Don’t panic. We’ve done it, too.
But overall, you should avoid cleaning a pizza stone with soap and water. They’re not like pots and pans.
Why? The pizza stone is porous. It’s usually made from ceramic, stone, or cast iron. So it will absorb the cleaners you use. The next time you cook a pizza, the soap will get into the pizza, and then (yep, gross), you’ll end up eating it.
Clean your pizza stone with cleaners that you won’t mind eating. Soap probably isn’t one of them.
How to Clean a Pizza Stone
- Time: 20 minutes
- Difficulty: Easy
What You’ll Need
1. Let the Stone Cool
It might be tempting to plop the warm stone into warm water. After all, won’t that loosen some of the caked-on cheese?
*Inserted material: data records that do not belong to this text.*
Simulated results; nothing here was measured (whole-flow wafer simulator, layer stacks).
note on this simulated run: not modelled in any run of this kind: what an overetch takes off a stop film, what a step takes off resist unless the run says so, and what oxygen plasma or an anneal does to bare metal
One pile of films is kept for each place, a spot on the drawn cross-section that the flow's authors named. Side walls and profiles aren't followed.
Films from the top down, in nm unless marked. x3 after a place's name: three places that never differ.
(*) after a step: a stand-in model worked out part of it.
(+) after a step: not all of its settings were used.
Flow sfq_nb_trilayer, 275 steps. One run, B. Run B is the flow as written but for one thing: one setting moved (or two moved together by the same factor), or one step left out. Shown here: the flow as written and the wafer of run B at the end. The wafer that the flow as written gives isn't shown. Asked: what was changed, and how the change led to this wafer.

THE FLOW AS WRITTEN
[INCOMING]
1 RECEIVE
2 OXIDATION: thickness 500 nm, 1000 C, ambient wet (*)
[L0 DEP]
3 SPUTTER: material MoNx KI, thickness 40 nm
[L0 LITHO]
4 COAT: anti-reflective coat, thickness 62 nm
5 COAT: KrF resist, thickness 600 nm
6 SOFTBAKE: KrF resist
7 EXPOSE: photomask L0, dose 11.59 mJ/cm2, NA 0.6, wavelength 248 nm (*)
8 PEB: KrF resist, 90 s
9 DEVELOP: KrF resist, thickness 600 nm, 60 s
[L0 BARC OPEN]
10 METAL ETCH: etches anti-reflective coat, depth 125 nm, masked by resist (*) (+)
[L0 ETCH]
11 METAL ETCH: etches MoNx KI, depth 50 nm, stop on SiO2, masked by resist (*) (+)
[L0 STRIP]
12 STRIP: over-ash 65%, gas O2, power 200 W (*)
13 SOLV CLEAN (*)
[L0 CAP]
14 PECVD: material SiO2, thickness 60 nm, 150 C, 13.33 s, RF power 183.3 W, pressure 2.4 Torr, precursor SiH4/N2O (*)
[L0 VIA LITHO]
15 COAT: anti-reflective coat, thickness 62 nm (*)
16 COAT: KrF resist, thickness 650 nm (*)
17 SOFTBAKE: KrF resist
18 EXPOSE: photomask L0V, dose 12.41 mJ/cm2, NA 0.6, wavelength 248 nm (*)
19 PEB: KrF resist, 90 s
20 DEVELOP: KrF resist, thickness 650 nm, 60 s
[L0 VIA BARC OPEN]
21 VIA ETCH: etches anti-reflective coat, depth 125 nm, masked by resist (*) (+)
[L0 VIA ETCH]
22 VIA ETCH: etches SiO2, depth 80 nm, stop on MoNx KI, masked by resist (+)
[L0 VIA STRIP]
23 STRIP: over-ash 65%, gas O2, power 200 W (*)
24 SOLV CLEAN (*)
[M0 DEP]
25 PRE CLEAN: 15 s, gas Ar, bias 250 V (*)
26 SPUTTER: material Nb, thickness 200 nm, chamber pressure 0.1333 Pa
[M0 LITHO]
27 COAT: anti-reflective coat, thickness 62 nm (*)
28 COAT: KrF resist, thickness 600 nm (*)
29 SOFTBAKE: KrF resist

Well, you should let the stone cool first. It’s safer for you since you’ll avoid burns. But putting a hot stone in water can also cause the stone to chip or crack since it’s a drastic temperature change.
2. Scrape Off Debris
Use your rubber or plastic spatula as a scraper to remove as much debris as possible. This includes cheese, roasted vegetables, or stubborn crusts. Avoid metal spatulas as this can scratch your stone.
3. Wipe the Stone
Dampen a microfiber cloth in warm water and wipe down the stone to remove grease and food debris.
4. Air Dry
Wipe the stone down with a clean dish towel. Then leave it to air dry thoroughly. Place it on a dish rack so that it can drip-dry vertically. It might take a good few hours to dry fully.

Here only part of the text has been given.